As described above, the authentication analysis device P1 according to Embodiment 1 can more accurately calculate the similarity between the utterance feature amount of the utterance voice signals or the connected voice signal to be used for the user authentication and the utterance feature amount of each user registered in the registered speaker database DB by executing the user authentication processing using the utterance voice signals whose speech speeds are converted into the predetermined speech speed even when the speech speed of the user US varies, and thus can further improve the user authentication accuracy.

Next, an example of an operation procedure of the authentication analysis device P1 will be described with reference to FIG. 10. FIG. 10 is a flowchart illustrating the example of the operation procedure of the authentication analysis device P1 according to Embodiment 1.

The communication unit 20 of the authentication analysis device P1 acquires voice signals (or voice data) transmitted from the operator-side call terminal OP1 (St11). The communication unit 20 outputs the acquired voice signals to the processor 21.

The processor 21 starts authentication of the user US who is a voice authentication target of the acquired voice signals at a timing when the voice signals output from the communication unit 20 are acquired (St12).

The utterance period detection unit 21A of the processor 21 detects utterance periods based on the acquired voice signals (St13).
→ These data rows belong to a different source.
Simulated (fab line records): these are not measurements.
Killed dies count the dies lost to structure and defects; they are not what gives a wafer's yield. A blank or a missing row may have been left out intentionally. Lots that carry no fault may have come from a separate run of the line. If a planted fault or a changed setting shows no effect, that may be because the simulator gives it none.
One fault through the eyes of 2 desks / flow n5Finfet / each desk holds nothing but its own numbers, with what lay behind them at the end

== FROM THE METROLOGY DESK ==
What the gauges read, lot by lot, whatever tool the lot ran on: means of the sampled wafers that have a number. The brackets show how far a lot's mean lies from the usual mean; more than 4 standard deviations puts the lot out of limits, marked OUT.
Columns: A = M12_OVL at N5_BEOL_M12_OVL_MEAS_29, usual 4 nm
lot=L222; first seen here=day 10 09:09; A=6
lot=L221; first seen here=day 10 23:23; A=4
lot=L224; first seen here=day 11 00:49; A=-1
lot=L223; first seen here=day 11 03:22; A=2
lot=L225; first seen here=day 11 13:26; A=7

The utterance period detection unit 21A voice-recognizes the number of characters included in the utterance voice signal corresponding to the utterance period. The utterance period detection unit 21A calculates a speech speed of the utterance voice signal based on the voice-recognized number of characters and a signal length (an utterance voice length, the number of seconds of utterance, and the like) of the utterance voice signal. The utterance period detection unit 21A executes a speech speed conversion processing on the utterance voice signal, and converts the speech speed of the utterance voice signal into a predetermined speech speed (St14). The processing of step St14 may not be essential and may be omitted.

The utterance period detection unit 21A stores in the memory 22 information on the detected utterance period (for example, a start time and an end time of the utterance period, the number of characters, the signal length (the utterance voice length, the number of seconds of utterance, and the like), and the speech speed before or after speech speed conversion) (St15).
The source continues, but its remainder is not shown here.